Grace to you and peace from God our Father and the Lord Jesus Christ. Amen.
1. In our text for today, our Lord is speaking with his disciples about the topic of prayer. He is about to depart from them and go to the Father. And so, in his farewell discourse with the disciples on Holy Thursday, our Lord made it a point to instruct his disciples regarding prayer. He specifically instructs them regarding how they should pray and for what they should pray.
2. The attitude with which our Lord instructs his disciples to approach God in prayer is most simply summarized by Martin Luther in his Small Catechism explanation to the Introduction to the Lord’s Prayer. Luther writes: Our Father who art in heaven. What does this mean? With these words, God tenderly invites us to believe that He is our true Father and that we are His true children, so that with all boldness and confidence we may ask Him as dear children ask their dear father. Note the attitude Luther describes here. He describes children approaching their father with all boldness and confidence. It’s like a young, innocent child who approaches his father in the weeks leading up to Christmas to say, “Dad, for Christmas I want a new stuffed bear, a new firetruck, a motorized train set, and a remote controlled car.” The kid doesn’t doubt for a second that he will receive everything for which he asked. It doesn’t even occur to him that the things for which he asks might be unrealistic in any way. He approaches his father with all boldness and confidence expecting that his father will give him everything for which he asks. This same sort of boldness and confidence is the attitude we ought to have when we approach our heavenly Father in prayer.
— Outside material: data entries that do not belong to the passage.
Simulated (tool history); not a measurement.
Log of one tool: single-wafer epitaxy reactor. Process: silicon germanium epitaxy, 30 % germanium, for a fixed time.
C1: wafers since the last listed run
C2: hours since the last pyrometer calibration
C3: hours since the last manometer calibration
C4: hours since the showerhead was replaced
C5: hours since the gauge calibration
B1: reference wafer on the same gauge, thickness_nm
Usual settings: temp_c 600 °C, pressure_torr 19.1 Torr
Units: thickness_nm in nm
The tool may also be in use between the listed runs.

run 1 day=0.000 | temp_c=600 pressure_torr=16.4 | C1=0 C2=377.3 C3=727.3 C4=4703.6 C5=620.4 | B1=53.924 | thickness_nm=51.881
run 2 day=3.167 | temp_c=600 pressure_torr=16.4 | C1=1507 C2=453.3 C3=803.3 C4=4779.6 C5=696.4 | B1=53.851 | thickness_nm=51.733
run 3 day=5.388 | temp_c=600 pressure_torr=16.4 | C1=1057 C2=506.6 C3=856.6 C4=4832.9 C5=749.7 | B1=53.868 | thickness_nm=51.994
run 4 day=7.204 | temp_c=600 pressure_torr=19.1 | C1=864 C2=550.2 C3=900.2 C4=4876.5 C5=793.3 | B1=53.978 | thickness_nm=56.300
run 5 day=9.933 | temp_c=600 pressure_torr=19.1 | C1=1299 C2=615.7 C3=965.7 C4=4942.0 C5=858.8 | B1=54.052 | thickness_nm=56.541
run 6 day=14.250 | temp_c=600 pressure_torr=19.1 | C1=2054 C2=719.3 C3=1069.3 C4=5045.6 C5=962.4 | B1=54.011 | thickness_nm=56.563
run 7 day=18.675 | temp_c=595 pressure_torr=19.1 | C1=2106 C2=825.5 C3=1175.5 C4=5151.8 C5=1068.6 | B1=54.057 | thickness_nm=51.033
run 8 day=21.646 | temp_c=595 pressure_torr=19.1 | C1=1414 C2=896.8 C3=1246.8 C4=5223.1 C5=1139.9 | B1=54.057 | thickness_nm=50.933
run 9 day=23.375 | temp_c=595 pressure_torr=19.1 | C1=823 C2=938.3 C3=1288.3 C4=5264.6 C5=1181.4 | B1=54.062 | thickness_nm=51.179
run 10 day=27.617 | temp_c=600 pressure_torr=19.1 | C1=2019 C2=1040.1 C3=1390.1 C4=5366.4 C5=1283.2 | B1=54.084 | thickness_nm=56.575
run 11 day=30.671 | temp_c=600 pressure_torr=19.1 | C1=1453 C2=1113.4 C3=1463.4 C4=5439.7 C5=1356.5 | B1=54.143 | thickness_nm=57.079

3. Our Lord Jesus also demonstrates this in our text for today. At the end of verse 25, our Lord says to the disciples: “The hour is coming when I will no longer speak to you in figures of speech but will tell you plainly about the Father” (John 16:25b). That word, “plainly,” is a word which plays a key role in this section. It is a word which occurs another time in this section when the disciples say to Jesus: “Ah, now you are speaking plainly and not using figurative speech!” (John 16:29). This word, “plainly,” is also related to the words, “take heart” in the final sentence of our text, when our Lord says: “But take heart; I have overcome the world” (John 16:33c). The idea behind this word translated, “plainly,” in verses 25 and 29 is “speech that conceals nothing and passes over nothing.” For our Lord to speak “plainly” about the Father, he must speak both boldly and completely. It involves the idea of fearlessness, boldness, and confidence. Our Lord would do exactly this for his disciples in the 40 days between his resurrection and ascension when he instructed them completely about the Scriptures and the things concerning himself. During that time, he spoke to them in boldness and confidence, knowing that they could handle the things that he told them and that they would be able to faithfully carry the message that he passed on to them to the ends of the earth. But notice how at the end of our text it is this same sort of bold, confident attitude which our Lord exhorts the disciples to take up. He tells them: “I have said these things to you, that in me you may have peace. In the world you will have tribulation. But take heart (or, be bold!); I have overcome the world” (John 16:33). Just as Luther does in the Small Catechism, our Lord instructs his disciples, and by extension you and me, to be bold because he has overcome the world. By his death and resurrection, our Lord has given us access to the Father so that we do not need to approach him in fear and uncertainty. The Lord Jesus has overcome the world and has given us access to the Father so that we can approach him and every part of our lives in boldness and confidence.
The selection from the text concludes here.